The publisher’s website has his full catalogue with reasonable prices for overseas shipping. As he notes, the purpose of the imprint is to furnish “new and neglected nautical writing” and the list now numbers eighteen volumes with a couple of more books already out of print.   His success in the venture is evident in the increasing shelf footage that his books occupy on my book-case.

There is incentive here for next sailing season but in the meantime it is certainly nice to  use these volumes and be able to transport one’s self to the cockpit or cabin of a thin water boat.  I am content that Northumberland Strait holds the promise of as many inlets and harbours as are documented in the Lodestar volumes… now  if we could just change the climate to allow for a longer sailing season.


Logbook of the Steam Yacht “Waturus”

Normally ship’s logs can be more than a little boring, recording little more than time barometer reading, position, weather observations and occasionally the sighting of another vessel to break the boredom.  And this, by and large, is a description of the log of the steam yacht Waturus. But there are exceptions. Sometimes even the captain’s calm observations give a hint of unusual circumstances.

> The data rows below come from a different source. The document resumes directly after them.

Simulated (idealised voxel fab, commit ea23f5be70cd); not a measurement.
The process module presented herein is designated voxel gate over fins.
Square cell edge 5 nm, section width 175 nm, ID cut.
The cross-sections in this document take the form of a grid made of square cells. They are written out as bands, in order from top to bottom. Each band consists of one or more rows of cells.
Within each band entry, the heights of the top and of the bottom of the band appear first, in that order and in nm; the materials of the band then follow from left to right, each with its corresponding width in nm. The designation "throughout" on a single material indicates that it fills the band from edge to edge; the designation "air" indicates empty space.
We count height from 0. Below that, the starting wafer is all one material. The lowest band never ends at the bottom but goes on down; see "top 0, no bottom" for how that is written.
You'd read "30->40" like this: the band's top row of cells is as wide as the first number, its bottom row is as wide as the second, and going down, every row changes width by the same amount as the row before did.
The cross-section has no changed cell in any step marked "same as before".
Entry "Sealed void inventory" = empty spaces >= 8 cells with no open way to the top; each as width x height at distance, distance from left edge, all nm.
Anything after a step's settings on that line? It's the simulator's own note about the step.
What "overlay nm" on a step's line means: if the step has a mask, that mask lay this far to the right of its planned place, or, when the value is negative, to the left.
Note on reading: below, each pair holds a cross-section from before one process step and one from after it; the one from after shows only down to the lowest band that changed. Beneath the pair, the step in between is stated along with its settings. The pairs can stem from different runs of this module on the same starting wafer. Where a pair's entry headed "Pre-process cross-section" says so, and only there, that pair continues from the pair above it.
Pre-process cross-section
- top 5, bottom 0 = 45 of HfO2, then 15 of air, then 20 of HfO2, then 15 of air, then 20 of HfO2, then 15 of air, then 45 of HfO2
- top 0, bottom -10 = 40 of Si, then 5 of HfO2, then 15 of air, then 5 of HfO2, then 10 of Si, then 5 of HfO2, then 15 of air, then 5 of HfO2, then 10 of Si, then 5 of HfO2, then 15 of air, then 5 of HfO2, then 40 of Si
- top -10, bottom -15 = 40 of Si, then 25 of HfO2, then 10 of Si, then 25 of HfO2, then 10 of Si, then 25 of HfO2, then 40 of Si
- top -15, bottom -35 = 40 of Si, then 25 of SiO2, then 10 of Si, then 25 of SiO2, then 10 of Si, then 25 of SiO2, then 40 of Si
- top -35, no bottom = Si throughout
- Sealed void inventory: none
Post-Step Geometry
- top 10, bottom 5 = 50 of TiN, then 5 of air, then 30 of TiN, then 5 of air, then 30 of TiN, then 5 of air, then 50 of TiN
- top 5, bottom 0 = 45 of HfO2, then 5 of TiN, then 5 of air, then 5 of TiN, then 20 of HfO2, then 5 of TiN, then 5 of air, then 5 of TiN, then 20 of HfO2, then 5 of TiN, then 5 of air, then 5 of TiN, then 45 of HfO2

waturus001The 200 ft. Waturus was built as a yacht for one of the several archdukes of the Austrian Empire in 1900. Two years later it was purchased by Randal Morgan an American millionaire and in 1906 he took it on  a cruise to the Mediterranean and north to Holland and England returning to home port in Philadelphia via St. John’s Newfoundland.  Morgan had the ship’s log for the 1906 cruise privately published and presented copies to those on the trip.  Luckily the captain, John F. Cushman, also included his observation on many of the ports of call and the activities of his passengers, for whom this was the “grand tour” of Europe.

And what, you may well ask, does this have to do with Charlottetown and Northumberland Strait? Well, after other adventures the Waturus became the Hochelaga. The vessel was a fixture in the Strait as the daily summer steamer between Charlottetown and Pictou from 1924 until 1940.

For those involved with sailing the log is also an interesting document.  Some of the most riveting passages deal with the encounter with the remains of a hurricane the ship met with in mid-Atlantic.   Following are a few excerpts

Sunday, September 2nd 1906 – Gale continues with unabated fury. 4:00 a.m. Tremendous seas running, ship laboring hard and shipping small quantities of green water, with a gradually rising glass.

8:00 a.m. No change in the conditions … Tremendous sea running, ship rolling 45 degrees.

10:45 a.m. Crew occupied in setting up the starboard fore rigging. About this time carried away both bowsprit guys and foot ropes, also sections of port rail forward and a number of feet of bow plating on both starboard and port sides together with the gratings. Mustered all hands forward to secure the bowsprit. Ship down to three knots,  practically hove to.   …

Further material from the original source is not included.